Margao is southern Goa’s capital, and it’s rather bustling compared to Panjim. There were big Portuguese buildings, but the city was more in the ugly Indian style than Panjim – I mean, lots of big, dirty concrete buildings. From here I was going to go to the village of Chandor where there are some restored Portuguese mansions. Because I now love riding on motorcycles, I hitched a ride to Chandor village 15 km away on the back of a motorcycle taxi. I took a lot of photos from the back of my motorcyle taxi. I saw women in saris bent over in rice paddies. I also saw a steel plant. I’ve noticed the water here is red. So are the stones and dirt. This could mean there is a lot of iron in Goa, and even if not, it is near the sea and there are a lot of huge, wide rivers from the sea that are perfect for shipping in the coal and iron to make steel. Also interesting is that Mario manufactures its Parachute hair coconut oil in Ponda. But anyway, calling Chandor a village is an overstatement. Chandor is a crossroads with a few shops and a huge church. There’s also a huge mansion right across the crossroads from the church. This was my primary destination.

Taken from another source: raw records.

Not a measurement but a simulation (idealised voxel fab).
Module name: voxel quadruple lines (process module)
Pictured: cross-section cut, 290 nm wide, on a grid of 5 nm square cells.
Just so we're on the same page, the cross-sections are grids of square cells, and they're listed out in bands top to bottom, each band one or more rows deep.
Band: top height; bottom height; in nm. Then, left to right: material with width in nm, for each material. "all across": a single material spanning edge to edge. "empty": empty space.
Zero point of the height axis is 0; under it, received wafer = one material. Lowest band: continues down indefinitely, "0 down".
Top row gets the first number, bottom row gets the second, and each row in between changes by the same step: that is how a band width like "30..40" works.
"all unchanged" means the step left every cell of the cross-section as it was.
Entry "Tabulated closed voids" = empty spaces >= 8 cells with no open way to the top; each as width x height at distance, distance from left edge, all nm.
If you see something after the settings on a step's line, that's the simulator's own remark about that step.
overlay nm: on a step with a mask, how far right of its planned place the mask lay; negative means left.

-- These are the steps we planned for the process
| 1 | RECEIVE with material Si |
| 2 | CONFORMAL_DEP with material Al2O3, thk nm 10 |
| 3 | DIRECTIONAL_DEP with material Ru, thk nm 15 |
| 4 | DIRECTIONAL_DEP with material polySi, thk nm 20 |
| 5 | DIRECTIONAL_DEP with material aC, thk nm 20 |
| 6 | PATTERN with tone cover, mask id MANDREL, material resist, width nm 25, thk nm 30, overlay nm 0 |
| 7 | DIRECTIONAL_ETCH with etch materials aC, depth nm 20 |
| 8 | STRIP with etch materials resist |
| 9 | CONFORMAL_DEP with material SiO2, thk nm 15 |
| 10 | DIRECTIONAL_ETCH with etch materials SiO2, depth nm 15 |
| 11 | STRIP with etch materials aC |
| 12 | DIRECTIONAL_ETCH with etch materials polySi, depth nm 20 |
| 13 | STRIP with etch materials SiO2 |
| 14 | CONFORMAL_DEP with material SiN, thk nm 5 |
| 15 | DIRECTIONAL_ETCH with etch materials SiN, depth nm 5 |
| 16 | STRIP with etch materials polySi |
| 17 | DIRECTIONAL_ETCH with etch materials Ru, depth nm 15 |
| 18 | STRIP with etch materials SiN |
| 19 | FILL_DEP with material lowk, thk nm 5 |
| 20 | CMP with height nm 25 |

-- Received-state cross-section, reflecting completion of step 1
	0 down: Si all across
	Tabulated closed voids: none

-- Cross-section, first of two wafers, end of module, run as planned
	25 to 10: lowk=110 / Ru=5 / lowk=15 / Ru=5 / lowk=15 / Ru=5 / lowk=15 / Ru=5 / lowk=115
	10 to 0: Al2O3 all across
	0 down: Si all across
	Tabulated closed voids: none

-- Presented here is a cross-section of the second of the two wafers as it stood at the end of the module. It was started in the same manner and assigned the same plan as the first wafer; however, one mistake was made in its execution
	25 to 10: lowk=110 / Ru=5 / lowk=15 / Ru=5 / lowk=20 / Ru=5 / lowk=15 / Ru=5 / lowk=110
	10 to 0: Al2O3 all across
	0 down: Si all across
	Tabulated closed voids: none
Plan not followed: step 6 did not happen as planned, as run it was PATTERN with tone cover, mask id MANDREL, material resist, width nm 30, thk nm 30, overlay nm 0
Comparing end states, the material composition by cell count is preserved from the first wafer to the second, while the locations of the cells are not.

The house is just like every other restored European house I’ve been to, except this one in India, not Europe. There are marble-topped tables, chandeliers, mirrors (the mirrors and chandeliers were from Belgium), Chinese porcelain pottery, ball rooms, uncomfortable-looking chairs and couches and four-poster beds. I guess this house is special though because everything was imported so far.
The house was built in stages. The first state was built 350 years ago, second 250 years ago, third 150 years ago. This is what I was told, at least, and the house is actually two wings, a wing built by each of two brothers. The wings are still owned by descendents of these brothers. Fifteen generations have passed through now. I wish I would’ve asked what business the brothers were in, but I forgot. I imagine them as owners of shipping companies, or maybe they were just aristocracy. My tour guides were first an old Goan lady, and then a middle age Goan man with health problems (huge gut, he smoked, and he liked to keep his tongue to his front teeth like a Down’s Syndrome sufferer), and all were difficult to understand and not particularly lively. I took a picture of this guy in the ballroom smoking a cigarette. I wanted to take it because I thought he would look cool smoking a cigarette in a ballroom. He said ok but I can’t publish it. At first he seemed tickled I wanted to take his picture. He asked why I took it. I told him cause I thought he looked cool. I don’t know that he understood what I meant. And as I was leaving, he asked me again why I took his picture, and I gave him the same answer, so he probably still didn’t understand. I think he’s really worried I’m going to use it to make fun of him. He told me his head is out of sorts because he had just woken up when I came to the door, and that he smokes to keep himself awake. Whatever, dude.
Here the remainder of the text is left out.